Cybersecurity and schools

Schools can become a target for cybersecurity, with hackers attempting to access sensitive information, share malicious content, or disrupt the school’s day-to-day running. Schools need to have a strong firewall in place, which needs to be tested and monitored regularly.

As more schools move to a digital learning or hybrid model, the need to secure information and platforms becomes more important. Ransomware attacks could, for example, stop teaching and learning in its tracks. A secure network also tracks interactions between learners, meaning cases of cyberbullying can be identified and controlled. The importance of keeping school networks secure is also related to the need to protect children from potentially harmful content that could be racist, violent or sexually explicit.

What is cyberbullying?

Cyberbullying is bullying of a child by other children that occurs on a digital device such as a computer or smartphone. This bullying could happen on a social network, via instant or text message or in an online game. Platforms where often cyberbullying takes place also include online forums and email. Generally, cyberbullying occurs in a social environment, where children can view and share content or communicate. The actual form of cyberbullying could be a harmful or false message or the sharing of private information to embarrass a learner. Cyberbullying is wrong and, in some cases, could be illegal.

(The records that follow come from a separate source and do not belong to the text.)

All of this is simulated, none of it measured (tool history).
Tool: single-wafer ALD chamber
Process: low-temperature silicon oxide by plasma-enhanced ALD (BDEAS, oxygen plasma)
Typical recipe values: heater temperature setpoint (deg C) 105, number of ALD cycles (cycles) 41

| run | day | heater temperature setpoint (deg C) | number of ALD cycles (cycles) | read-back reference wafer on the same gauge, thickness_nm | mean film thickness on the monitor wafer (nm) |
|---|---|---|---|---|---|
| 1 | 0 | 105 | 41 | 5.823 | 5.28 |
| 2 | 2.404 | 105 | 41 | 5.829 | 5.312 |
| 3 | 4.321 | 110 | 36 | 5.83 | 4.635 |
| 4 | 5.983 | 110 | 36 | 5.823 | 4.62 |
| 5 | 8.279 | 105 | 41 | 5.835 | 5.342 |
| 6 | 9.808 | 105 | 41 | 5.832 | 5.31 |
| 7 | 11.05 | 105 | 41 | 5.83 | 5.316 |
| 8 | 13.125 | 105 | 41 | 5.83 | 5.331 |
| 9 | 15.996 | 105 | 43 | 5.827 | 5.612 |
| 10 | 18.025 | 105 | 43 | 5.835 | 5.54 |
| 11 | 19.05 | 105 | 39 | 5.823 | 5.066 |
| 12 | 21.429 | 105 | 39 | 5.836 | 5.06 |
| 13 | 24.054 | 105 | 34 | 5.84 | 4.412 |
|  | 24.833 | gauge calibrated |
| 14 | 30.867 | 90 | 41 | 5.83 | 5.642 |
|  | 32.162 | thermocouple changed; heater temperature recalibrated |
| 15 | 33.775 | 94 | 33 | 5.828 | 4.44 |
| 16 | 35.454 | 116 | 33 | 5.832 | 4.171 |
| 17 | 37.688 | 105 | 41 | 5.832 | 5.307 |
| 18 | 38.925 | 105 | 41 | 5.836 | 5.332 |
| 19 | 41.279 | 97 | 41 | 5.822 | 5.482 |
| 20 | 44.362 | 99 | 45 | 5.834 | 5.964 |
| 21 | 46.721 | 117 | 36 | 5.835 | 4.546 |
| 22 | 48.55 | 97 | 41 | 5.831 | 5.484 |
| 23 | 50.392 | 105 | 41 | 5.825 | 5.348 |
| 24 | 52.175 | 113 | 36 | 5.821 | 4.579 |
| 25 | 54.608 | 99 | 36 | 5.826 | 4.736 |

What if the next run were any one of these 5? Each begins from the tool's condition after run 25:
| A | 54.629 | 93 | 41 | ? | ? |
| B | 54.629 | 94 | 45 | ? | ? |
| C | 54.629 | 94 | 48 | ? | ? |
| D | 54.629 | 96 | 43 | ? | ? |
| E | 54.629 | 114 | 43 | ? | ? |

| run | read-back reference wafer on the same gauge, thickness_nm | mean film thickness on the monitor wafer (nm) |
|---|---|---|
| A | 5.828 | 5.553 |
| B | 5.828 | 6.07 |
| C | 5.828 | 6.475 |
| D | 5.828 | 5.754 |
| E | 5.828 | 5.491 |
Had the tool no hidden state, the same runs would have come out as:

cyberbullying in South African schools

Effects of cyberbullying

Cyberbullying can cause emotional stress to the learner being bullied, leading to anxiety or depression. Depression is a severe illness that can affect the learners physical as well as mental health. This, in turn, can lead to issues around concentration and performance at school. In short, cyberbullying can cause a whole host of problems that could have serious long-term consequences for the learner.

Types of cyberbullying

There are several types of cyberbullying, including:

  • Flaming – an online fight via email or instant messages, which includes hurtful language or images to the person being bullied
  • Harassment – this involves sending threatening or rude message to a person and generally repeating this continuously.
  • Outing – sharing a person’s private information or images openly online
  • Exclusion – this involves deliberately leaving a person out of a group chat and then making offensive or insensitive comments about this person
  • Masquerading – this occurs when a bully creates a fake identity to harass or abuse someone anonymous, sending mean or false messages to the person being bullied

Advice to learners on how to act in cases of cyberbullying

  • Learners should do their best not to respond to cyberbullies as this is, in some cases, what they want. It is best if you can remove yourself from the situation or avoid the person doing the bullying.
  • It is never the victim of bullying’s fault – no one deserves to be treated in a mean or unpleasant manner.
  • One way to combat bullying is to bring it into the light by saving the evidence. Screenshot a conversation from an instant message or download images that have been sent to you. These can be reported to your teacher.
  • Reach out for help to your parent, teacher or councillor. It may feel like you are the only person going through this situation, but other learners have as well, and these grownups may have good advice for you.
  • Learn about how you can block or remove someone from your social media or instant messages. It is easy to do, and they won’t be able to harass you any longer.

The Cybersecurity Toolkit for Schools

The Department of Basic Education has put together a cybersecurity toolkit for schools. Dr Kiro Pillay, Head of the Cyber Security Hub, explained that “the objective of the initiative is to curb cyberbullying and threats to ensure that learners, parents and teachers are educated on matters of cyber safety.

To effectively raise cyber safety awareness, the topics are logically incorporated into the storyline consisting of five themes: a trip into cyber space; protecting people; securing devices; smart Apps; and helpful information. Each theme is, in turn, divided into a further three topics. The components include a series of workbooks, word searches, videos, games and cartoons in five languages.